Updated on October 20, 2011

I expect that many of us brought up in a Christian tradition generally think of hell as that nasty hot place somewhere beneath the ground where we will go if we are naughty. I'm sure in the Middle Ages that this would have been an acceptable idea, but given our increasing knowledge, this is no longer a viable view of Hell.

So what or where is Hell ?

13 Century Buddhist, Nichiren Daishonin, whose followers now form a lay Buddhist organisation, Soka Gakkai International, commented on hell as follows:

"First of all, as to the question of where exactly hell and the Buddha exist, one sutra states that hell exists underground, and another sutra says that the Buddha is in the west. Closer examination, however, reveals that both exist in our five-foot body."
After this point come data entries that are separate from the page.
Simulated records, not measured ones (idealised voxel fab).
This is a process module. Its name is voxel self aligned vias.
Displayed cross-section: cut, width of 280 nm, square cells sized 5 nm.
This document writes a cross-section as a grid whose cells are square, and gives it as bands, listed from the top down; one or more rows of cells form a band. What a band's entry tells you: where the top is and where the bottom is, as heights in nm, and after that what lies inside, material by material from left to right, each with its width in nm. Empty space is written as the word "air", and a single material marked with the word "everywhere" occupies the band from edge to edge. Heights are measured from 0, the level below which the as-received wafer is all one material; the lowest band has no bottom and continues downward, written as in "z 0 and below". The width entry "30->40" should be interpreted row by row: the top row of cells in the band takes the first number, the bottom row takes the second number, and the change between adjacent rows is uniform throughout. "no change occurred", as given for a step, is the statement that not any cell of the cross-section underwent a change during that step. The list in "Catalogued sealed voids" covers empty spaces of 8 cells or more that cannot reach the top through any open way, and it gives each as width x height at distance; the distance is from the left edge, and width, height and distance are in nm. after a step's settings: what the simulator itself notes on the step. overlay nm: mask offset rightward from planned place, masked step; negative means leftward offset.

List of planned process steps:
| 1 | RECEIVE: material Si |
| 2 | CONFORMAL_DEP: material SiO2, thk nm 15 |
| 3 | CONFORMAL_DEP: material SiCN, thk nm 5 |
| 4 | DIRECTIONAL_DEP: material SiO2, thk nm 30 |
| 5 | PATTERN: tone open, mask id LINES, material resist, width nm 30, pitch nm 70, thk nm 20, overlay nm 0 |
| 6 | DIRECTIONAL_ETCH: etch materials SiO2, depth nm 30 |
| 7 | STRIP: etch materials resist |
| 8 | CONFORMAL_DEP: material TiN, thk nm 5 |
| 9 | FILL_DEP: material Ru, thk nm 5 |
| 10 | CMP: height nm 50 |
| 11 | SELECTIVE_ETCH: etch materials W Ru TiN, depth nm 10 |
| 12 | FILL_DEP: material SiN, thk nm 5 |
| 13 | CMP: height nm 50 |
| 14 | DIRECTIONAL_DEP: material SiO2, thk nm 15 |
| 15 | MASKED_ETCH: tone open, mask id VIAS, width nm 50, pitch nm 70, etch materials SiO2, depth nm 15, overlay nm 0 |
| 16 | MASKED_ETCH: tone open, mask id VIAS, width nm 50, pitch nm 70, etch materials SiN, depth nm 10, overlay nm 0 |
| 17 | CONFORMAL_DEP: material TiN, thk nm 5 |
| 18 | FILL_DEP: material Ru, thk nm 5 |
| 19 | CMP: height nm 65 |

So Nichiren is saying that Hell is not a place at all, but is a state of mind and body which we all have the capacity to manifest, and as I'm sure someone who has suffered with severe depression would tell us, this Hell is very real and affects our everyday life.

Nichiren in fact tells us that there are 10 key states of life which we flit between from day to day or event moment to moment.

In the space of an hour we can go from feeling bad as we wake up tired having not slept well, happy when a cheque arrives in the post but bad again when we step outside to go to work in the car only to find it won't start and we have to walk in the rain, and happy again when our neighbour offers us a lift.

That is just one very simple example and I'm sure we, individually, can think of many more.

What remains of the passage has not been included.